There is a number that does not get enough attention in conversations about India’s economic ambition. Not the GDP growth rate. Not the FDI figures. Not the manufacturing output targets. The number is 13. India spends approximately 13 percent of its GDP on logistics — moving goods from where they are made to where they are needed. The global average for comparable economies is 7 to 8 percent.
That gap is not a rounding error. On a $3.5 trillion economy, it represents roughly $180 billion a year in avoidable cost. Cost that does not create value. Cost that makes Indian manufactured goods less competitive on global markets. Cost that is effectively a tax on every supply chain in the country — paid not to a government but to congestion, inefficiency, and infrastructure that has not kept pace with economic ambition.
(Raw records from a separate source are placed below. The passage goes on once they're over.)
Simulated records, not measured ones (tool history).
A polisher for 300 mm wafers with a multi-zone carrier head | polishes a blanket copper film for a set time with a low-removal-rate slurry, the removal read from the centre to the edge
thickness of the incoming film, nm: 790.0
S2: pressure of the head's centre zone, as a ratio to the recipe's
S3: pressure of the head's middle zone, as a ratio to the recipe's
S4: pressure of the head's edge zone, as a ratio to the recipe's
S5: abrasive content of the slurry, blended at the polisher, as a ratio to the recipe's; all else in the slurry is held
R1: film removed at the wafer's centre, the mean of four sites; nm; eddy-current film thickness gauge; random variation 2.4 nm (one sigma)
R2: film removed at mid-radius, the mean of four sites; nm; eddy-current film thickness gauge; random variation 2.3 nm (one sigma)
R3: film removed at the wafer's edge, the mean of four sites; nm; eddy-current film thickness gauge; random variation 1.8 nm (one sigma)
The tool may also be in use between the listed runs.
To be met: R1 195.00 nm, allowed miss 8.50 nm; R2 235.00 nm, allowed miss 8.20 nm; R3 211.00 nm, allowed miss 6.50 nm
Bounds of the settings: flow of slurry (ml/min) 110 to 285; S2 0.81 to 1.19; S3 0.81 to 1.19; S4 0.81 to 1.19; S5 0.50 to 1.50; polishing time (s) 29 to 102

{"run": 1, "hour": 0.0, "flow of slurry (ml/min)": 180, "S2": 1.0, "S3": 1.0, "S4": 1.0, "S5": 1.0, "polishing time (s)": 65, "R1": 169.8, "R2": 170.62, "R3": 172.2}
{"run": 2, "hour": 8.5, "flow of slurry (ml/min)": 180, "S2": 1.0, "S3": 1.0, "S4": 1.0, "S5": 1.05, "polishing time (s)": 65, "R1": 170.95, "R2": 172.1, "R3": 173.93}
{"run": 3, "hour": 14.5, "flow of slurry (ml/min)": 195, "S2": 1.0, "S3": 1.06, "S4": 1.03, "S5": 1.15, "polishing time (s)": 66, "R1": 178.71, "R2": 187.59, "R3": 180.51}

The arithmetic of the target
The National Logistics Policy set a target of reducing logistics costs to below 8 percent of GDP. At a $3.5 trillion base, that is a saving of roughly $175 billion annually. At a $5 trillion base — where India is projected to be within this decade — it is a saving of $250 billion a year.
These are not abstract numbers. They translate directly into export competitiveness. Indian manufacturing competes globally on labour cost and scale. But a product that costs 5 percent more to move from factory to port than its Chinese equivalent gives up a significant portion of that advantage before it leaves the country. Closing the logistics cost gap is not a quality-of-life improvement. It is a prerequisite for the manufacturing-led growth model that India’s economic strategy depends on.
Logistics cost is a tax that compounds. Every percentage point reduction adds $5 billion in annual economic value — permanently.
Why the existing infrastructure toolkit cannot close the gap
The honest assessment of India’s current logistics infrastructure is that it was built for a different scale of economic activity and a different set of commercial requirements. The National Highway network is expanding. Dedicated Freight Corridors are being built. Port capacity is increasing. These are necessary investments and they will yield meaningful improvements.
But they will not close the gap alone. The Dedicated Freight Corridor, when fully operational, will reduce average rail freight speeds — from the current 25 kilometres per hour to perhaps 50. That is a significant improvement. It is not the order-of-magnitude change that the logistics cost target requires. Road freight electrification will reduce per-kilometre operating costs. It will not solve the driver shortage that is projected to reach 1.5 million operators by 2030. Port infrastructure expansion will increase berth capacity. It will not compress the gate-to-depot dwell time that accounts for a disproportionate share of total supply chain latency.
The gap between where Indian logistics is and where it needs to be is not a gap that can be closed by doing more of what already exists. It requires a structural addition — a new infrastructure mode that operates at speeds, utilisation rates, and cost points that the existing toolkit cannot deliver.
The compounding argument
The economic case for high-speed autonomous freight infrastructure in India is not just about the direct cost saving. It is about the second and third-order effects. Faster, more reliable freight movement enables just-in-time manufacturing at a scale that road and rail cannot support. It enables agricultural cold chains that reduce food waste — currently estimated at 15 to 18 percent of production — at a national scale. It enables e-commerce fulfilment at speed and cost structures that the current logistics network cannot provide outside of the top six metro areas.
Each of these effects compounds. Reduced food waste is additional agricultural output. Just-in-time manufacturing is lower inventory carrying cost and higher asset utilisation. E-commerce reach into Tier 2 and Tier 3 cities is additional consumption and tax base.
India will become a $10 trillion economy. The question is whether it does so carrying a 13 percent logistics cost burden or a 7 percent one. The difference in the second scenario is not just $300 billion in annual efficiency. It is a fundamentally more competitive manufacturing economy, a more food-secure agricultural sector, and a consumer market that is not constrained by the speed at which goods can physically move. The infrastructure that enables that scenario is not a nice-to-have. It is a structural economic necessity.